Having been the fastest driver in both practice sessions and taking pole position by an overwhelming margin, Herta led more laps than any other driver on Sunday. But after losing the lead to Ericsson, Herta was pressing his rival when he took too much speed into turn nine and smashed into a concrete wall.

Herta summed up what happened as “tunnel vision, man.”

“I feel terrible,” he told NBC after the race. “We had the car all weekend to win, and I just…threw it away. I feel really bad. I’m okay, though.”

His crash was the last in a race which saw a total of nine caution periods and two red flags.

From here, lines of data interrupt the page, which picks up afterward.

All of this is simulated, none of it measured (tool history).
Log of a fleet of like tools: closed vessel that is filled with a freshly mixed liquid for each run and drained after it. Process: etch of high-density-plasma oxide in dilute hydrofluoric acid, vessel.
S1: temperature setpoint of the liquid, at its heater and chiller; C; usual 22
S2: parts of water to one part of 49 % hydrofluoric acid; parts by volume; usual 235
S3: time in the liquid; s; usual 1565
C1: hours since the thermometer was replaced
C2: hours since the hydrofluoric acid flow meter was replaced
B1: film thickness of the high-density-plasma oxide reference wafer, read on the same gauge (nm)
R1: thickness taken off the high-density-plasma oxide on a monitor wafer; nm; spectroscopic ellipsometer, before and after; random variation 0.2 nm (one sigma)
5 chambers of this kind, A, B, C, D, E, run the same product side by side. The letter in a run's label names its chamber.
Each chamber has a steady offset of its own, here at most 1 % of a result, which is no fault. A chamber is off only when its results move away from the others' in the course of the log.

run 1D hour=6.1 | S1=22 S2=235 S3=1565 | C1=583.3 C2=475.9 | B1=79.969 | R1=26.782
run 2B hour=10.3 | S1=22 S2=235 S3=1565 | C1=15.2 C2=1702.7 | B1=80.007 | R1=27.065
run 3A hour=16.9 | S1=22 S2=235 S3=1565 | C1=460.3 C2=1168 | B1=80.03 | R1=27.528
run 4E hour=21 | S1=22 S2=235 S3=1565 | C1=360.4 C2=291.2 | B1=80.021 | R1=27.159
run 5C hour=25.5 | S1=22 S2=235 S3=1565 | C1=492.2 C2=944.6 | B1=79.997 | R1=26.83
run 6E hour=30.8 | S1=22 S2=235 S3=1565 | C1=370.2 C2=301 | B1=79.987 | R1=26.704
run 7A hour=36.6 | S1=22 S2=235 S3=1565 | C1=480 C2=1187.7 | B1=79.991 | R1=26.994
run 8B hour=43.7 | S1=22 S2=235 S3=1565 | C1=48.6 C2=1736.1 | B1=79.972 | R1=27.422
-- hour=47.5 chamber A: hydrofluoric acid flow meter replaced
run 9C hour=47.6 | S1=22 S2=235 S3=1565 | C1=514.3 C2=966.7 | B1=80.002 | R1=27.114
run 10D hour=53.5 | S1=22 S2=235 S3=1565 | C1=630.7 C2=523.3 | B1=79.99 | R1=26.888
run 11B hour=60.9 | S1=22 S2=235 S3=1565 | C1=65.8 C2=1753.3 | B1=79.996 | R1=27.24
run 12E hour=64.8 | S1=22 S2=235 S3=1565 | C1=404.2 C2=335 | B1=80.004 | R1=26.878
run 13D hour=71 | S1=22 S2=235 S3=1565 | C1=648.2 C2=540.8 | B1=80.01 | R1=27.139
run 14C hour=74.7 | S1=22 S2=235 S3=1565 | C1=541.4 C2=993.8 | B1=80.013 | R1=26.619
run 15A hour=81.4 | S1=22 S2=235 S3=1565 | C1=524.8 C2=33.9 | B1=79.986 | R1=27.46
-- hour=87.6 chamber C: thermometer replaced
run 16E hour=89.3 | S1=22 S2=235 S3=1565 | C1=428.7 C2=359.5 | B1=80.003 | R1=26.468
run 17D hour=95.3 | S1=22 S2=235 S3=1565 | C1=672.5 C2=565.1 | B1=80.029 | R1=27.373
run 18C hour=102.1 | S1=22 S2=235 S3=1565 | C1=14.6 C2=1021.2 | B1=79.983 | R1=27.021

“This place is brutal,” said Herta. “Congrats to Marcus, he drove a hell of a race at the end. I didn’t think he was going to make it, and he just kept pulling away from me. So, good job to him.

“I just feel terrible for the team, and everybody involved… it was just terrible on my part.”

Herta led 39 of the 80 laps. Prior to his crash, the Andretti driver had fallen to sixth, but within six laps, he had overtaken Felix Rosenqvist, James Hinchcliffe, Ryan Hunter-Reay and Scott Dixon to close within a second of Ericsson.

The Ganassi driver had made his final routine pit stop seven laps before Herta. “I knew he had to save fuel, I didn’t quite know how close it was going to be,” Herta said. “I thought he was going to make it. I wasn’t sure if he was going to have to make a big fuel number, or just keep going how he was.

“I think he just had a lot more push-to-pass than I did. He was using a lot more push-to-pass than me,” Herta said, trying to explain his straight line speed deficit to Ericsson – who also ran a lower downforce setting than most of the other front-runners.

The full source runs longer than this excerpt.